I configured telegraf to collect system metrics and flushing them into three different outputs like elasticsearch, influxdb1, influxdb2 .
In case if the elasticsearch output has some issues like host is down or not reachable, I get an error in the telegraf logs and none of the other outputs (influxdb1, influxdb2) are getting data until I fix the elasticsearch output issues. - Is this the desirable behaviour of telegraf?
I would like to know is there a way to configure telegraf in such a way that it should flush the collected metrics to the outputs even if one of the configured outputs is having issues. Is it possible?
In general this is the default behavior of telegraf. There are a number of reasons for doing this. The scenario I like to give, is if your config file had say the wrong URL or password to your output, and telegraf ignored that and continued to attempt to run, how would you catch that? If the telegraf service continued to run as if nothing happened many users may not have noticed, allowed telegraf to not send metrics for days, months, and then would be surprised when they had lost many metrics.
There are exceptions to this and we are a happy to look at PRs or changes to let specific plugins to add an option to ignore failures, but there is no global option to allow for these types of failures.
As such, if this is something you are interested in seeing for elasticsearch, then I would recommend filing a feature request.
Thank you providing a detailed information. This is really helpful and I understood the reason why ignoring is not a good idea, I also ran into similar problems earlier.
But, I owe an explanation on why such ignore feature will be helpful. Let’s say we wanted to push the same metrics to more than one databases and one of the databases target is unreachable, if telegraf refuses to send metrics to none of the databases because one of the database host is unreachable now we will lose the metrics in all the database targets.
If telegraf would’ve ignored the one database target which is unreachable and sent the metrics to the output databases that are reachable, we would at-least get the metrics via the other databases available. I believe the users will get to know about the error on one of the failed outputs can be solved through the telegraf logs and correct it.

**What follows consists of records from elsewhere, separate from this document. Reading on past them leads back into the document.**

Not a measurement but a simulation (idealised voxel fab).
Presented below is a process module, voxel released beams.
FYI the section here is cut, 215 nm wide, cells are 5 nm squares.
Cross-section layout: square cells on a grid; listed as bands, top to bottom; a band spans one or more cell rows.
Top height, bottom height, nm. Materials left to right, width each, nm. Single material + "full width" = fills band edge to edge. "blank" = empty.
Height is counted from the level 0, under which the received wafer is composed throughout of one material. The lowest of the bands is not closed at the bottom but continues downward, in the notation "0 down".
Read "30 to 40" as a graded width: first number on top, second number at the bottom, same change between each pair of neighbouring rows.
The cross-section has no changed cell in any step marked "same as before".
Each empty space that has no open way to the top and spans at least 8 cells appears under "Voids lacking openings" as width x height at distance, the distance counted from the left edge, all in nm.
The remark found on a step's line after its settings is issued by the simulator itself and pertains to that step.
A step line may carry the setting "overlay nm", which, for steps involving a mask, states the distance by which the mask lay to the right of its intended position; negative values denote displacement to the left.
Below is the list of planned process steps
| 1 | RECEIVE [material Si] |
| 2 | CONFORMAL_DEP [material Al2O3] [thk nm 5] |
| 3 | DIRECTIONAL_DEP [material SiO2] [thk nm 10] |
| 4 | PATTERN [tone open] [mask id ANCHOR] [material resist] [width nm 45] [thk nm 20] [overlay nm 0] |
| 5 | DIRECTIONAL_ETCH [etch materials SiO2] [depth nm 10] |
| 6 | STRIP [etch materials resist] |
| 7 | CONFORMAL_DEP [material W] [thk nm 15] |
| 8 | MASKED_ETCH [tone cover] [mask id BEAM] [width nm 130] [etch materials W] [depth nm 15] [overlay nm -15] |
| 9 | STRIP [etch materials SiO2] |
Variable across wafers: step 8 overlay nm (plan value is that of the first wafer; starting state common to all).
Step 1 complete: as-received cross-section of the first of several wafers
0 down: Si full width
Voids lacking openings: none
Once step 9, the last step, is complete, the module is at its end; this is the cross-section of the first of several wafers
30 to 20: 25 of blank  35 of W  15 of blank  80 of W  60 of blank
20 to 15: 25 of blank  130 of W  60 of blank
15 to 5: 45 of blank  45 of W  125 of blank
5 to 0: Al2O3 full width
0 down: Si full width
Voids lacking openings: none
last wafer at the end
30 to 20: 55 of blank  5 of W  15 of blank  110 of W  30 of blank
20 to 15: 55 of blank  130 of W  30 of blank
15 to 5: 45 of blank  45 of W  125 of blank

Not specific to elasticsearch output, I believe this will be a nice feature to have for any output plugin to ignore and continue to push to other available databases by using an ignore flag in the configuration block, not necessarily a global configuration option.
Of-course, I will be happy to fill a feature request for this ignore feature in output block of the configuration file for telegraf.
I believe the users will get to know about the error on one of the failed outputs can be solved through the telegraf logs and correct it.
While I agree that I would hope users would notice, it is far better to be explicit that something is wrong and there is a call to action, than to hope users notice.
I will be happy to fill a feature request for this ignore feature in output block of the configuration file for telegraf.
We are happy to look into this on a case-by-case basis. Meaning a feature request for a specific plugin would be something we could consider. A feature request to add this globally is not something we are entertaining.